So, how does all of this work?

First, we should talk about the organizations. The National Speleological Society is our parent organization. The individual clubs in regions or cities are known as "Grottoes". There are also conservancies, such as the Southeastern Cave Conservancy, Inc. (SCCi) which own and manage some caves, of which most cavers are also members.


After you become a member, you can learn more about equipment and techniques by going on grotto caving trips. You will learn how to navigate the underground, and discover what works best for you in terms of gear. Your new caving buddies will be glad to make recommendations for clothing, knee pads (they are not all the same!) helmets, headlamps, packs, and more. After several trips, you will learn about more caves to visit, and you'll gain the confidence to visit them safely and responsibly with your own team of friends. Hopefully you will return the favor and teach other new cavers what you have learned.

Our caving community is like a big family, and there are many aspects to learn about. It's one of the few sports where you can meet many of the original explorers and the people who developed the technology to explore and document these places. The Dogwood City Grotto is your gateway into the underground, and all that goes with it.


What is TAG?

TAG is an acronym for Tennessee, Alabama, and Georgia. The term was adopted long ago, and is a description of our southeastern region. The southeastern US has the highest concentration of caves in the continental US, as well as many of the largest cave systems. While it is does roll off of the tongue well, it does leave out a few other states that have lots of caves, like Florida and Kentucky. Sorry guys, no slight intended!


Do you really call yourselves "Spelunkers"?

No. We refer to our sport as "Caving", and we are proud to call ourselves CAVERS! 


Why not just tell me some caves I can visit?
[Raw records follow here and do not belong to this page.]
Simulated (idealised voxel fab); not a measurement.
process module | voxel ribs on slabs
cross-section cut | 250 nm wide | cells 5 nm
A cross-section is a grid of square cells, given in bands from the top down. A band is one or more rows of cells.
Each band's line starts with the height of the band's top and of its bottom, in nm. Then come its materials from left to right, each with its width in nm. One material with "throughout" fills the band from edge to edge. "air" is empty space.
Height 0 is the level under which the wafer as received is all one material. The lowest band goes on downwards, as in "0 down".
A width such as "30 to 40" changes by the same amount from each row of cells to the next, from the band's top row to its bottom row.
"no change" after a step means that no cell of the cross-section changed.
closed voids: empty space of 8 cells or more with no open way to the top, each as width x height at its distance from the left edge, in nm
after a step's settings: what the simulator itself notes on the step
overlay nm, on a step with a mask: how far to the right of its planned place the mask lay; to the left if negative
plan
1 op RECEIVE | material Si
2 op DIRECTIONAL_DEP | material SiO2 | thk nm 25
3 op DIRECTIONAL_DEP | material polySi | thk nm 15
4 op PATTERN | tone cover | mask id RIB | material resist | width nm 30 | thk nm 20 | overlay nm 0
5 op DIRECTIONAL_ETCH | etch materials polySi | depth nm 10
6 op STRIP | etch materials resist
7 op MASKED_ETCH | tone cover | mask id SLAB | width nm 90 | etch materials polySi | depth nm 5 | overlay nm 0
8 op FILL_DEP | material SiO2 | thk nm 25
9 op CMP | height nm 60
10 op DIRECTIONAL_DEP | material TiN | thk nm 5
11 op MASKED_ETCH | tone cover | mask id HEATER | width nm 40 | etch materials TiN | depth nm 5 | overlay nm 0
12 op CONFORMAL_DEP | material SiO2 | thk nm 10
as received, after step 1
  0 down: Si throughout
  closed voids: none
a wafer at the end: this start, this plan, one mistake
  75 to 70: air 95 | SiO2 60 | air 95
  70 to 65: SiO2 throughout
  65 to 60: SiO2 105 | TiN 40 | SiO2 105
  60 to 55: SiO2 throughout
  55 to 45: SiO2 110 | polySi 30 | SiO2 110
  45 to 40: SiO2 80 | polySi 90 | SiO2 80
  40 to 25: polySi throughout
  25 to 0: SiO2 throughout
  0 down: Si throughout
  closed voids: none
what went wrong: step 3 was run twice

Caves are easily damaged environments. People who are new to caving may not realize this, and may do things to damage them, such as leaving trash or human waste, or even spray-painting on the walls to help navigate, or just to prove they were there. We believe that these places are special, and deserve protection. Keeping them as secret as we can has been the best way we know to protect them. We do our best not to advertise caves and locations on the internet and social media, so that they remain "on the downlow". There is much more to caving than simply knowing where the caves are. Most caves in the southeastern US are privately owned. Our community works hard to keep privately owned caves open for cavers, and we welcome you to be a part of that.